Every employer has to ask themselves a certain question at some point - is there anything that I could be doing to get more out of my employees?
The short answer is yes. No matter how efficient you are, there’s always something you could do to make your workplace run a little smoother, or a little more efficiently. A well functioning company can always be made to operate just a little bit better, each and every day.
It holds true, then, that if you’re feeling like you’re really not getting much out of your employees, you have a lot of room for improvement! While we discuss a few of the warning signs of an unproductive workplace, we’ll also suggest a few ways that you can improve your employees efficiency. After trying a few of our tips out, you’ll be amazed that they haven’t been common practice for years!
Put the emphasis on you
Before you start implementing dramatic changes, enforcing new rules, or establishing new standards, you first need to come to terms with one simple fact; there’s only person who you can truly control in the workplace, and that person is you.
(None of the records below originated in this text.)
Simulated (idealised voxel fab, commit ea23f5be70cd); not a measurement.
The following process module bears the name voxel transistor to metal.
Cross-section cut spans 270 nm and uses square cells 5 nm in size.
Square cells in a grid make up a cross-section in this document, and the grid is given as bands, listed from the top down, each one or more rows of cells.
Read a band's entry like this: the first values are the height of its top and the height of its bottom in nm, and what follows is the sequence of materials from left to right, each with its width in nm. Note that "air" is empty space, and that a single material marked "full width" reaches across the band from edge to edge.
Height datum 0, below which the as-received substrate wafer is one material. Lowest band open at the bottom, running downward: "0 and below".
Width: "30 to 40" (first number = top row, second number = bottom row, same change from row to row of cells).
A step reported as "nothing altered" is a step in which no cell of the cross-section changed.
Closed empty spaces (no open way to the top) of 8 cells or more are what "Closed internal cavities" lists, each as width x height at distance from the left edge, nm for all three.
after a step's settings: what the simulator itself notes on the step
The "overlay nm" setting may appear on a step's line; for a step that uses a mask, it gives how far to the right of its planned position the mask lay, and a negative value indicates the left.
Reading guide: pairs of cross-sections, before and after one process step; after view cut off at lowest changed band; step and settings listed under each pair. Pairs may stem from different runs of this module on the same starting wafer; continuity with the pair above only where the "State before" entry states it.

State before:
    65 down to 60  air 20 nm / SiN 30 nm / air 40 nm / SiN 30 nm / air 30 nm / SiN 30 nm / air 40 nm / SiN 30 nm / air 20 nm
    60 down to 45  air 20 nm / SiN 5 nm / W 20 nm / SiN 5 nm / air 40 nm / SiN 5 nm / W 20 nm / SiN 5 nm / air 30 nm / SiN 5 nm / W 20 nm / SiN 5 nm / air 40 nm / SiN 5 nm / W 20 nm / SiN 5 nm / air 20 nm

If you want to motivate your employees, get the most out of them, or help them become more efficient, you first need to make changes to yourself and how you work each and every day. You can’t expect people to go above and beyond for someone who doesn’t strive to be the best themself - so rather than wasting time hounding your staff on productivity principles and time management strategies, lead by example and demonstrate the best way to get things done.
Take a leaf out of How to Win Friends & Influence People (which, if you haven’t read, is definitely worth perusing), and start by working on yourself.
Dale Carnegie wrote that people are entrenched in their own patterns, and that they’re kings of self-justification. Consider Al Capone, who thought that he was a humanitarian, and that his criminal activities somehow made him a hero!
You can’t convince people that they’re doing things wrong, or that your way of doing things is right. As such, when trying to motivate your employees, there are two things you should always remember:
- To create change you have to talk to people on their own terms, and identify what individually motivates them.
- You can’t create change by criticizing people, because they’re already convinced that they’re right.
The easiest way to fix a workplace issue is to incentivise (not necessarily with money - this can be as simple as creating a climate where people enjoy working, they get a lot of praise, and have the potential for career advancement), and to keep it positive (if you keep riding your employees with angry or critical remarks, they’re going to produce more work in the short term, but quickly burned out and quit).
If your employees are late, it means they’re not motivated. Someone who feels like their job is wearing them down will find it harder to get up in the morning, compared to somebody who is raring to go.
Why are your employees unmotivated? There are several possibilities; your managers might be too strict, they may feel like they’re being taken for granted, perhaps they’re unhappy with their work, they’re bored, or just feeling the brunt of the daily grind. Whatever the reason, if your employees are consistently showing up late, they’re clearly unmotivated and will be less efficient on a day to day basis.
If this is happening with one of your employees, there’s always the chance that they’re just a lazy good-for-nothing. However, on the chance that something else is the root of the problem, have a talk to them before flying off of your handle. Figure out if there’s something wrong, either with them or in the office. You might just get an engaged, productive worker with a few spoken words.
If there’s more than one employee showing up late daily, then you have an office problem. Go fix it.
They’re unorganised or misinformed
Are you getting muddled answers in briefings, or is every project subtly wrong? You might have a problem with communication. There’s clearly a break in your chain of command; information is obviously not filtering down correctly.
If this is your problem, the answer is not to berate your workers or e managers. The solution is to find the break in communication, find a way to fix the hole, and make sure everyone’s on board and in the loop.
This isn’t just some ‘neat freak’ thing. Workers that leave their desks messy are usually unhappier and more unproductive. If you see piles of crumpled papers, littered post it notes, and personal effects lying around, you have an efficiency problem.
However, it’s important to note that you won’t get anywhere by searching for, and criticising, slightly unkempt desks. People have varying standards of tidiness - don’t assume the worst because one stapler is out of line. If an employee is unmotivated or unproductive, there will be other signs besides having a messy desk (like those mentioned in this article!). Assess the situation, and see what other red flags are popping up before worrying about their untidiness.
Efficient employees are working on the edge of their seat, are constantly challenged to do better, and improve their skills every day. If they’re not doing this they’re more than likely bored - and as we’ve previously discussed, bored employees are inefficient ones.
Getting the most out of your employees can be a simple, self-fulfilling prophecy. Expect more out of them, give them jobs they enjoy doing, and they’ll do more work!
There’s office drama every day
An angry, fighting office won’t get much done. If this is your issue, there’s two root causes for your problem; either your managers aren’t doing a good enough job at keeping people in line, or your team building and communication skills are lacking. In many cases, both of these problems will be occurring simultaneously.
Working on team building and communication might be the solution to both of your problems. Fostering healthy office relationships will help eliminate the problem at its core; a much more solid solution than relying on managers to keep the situation under control.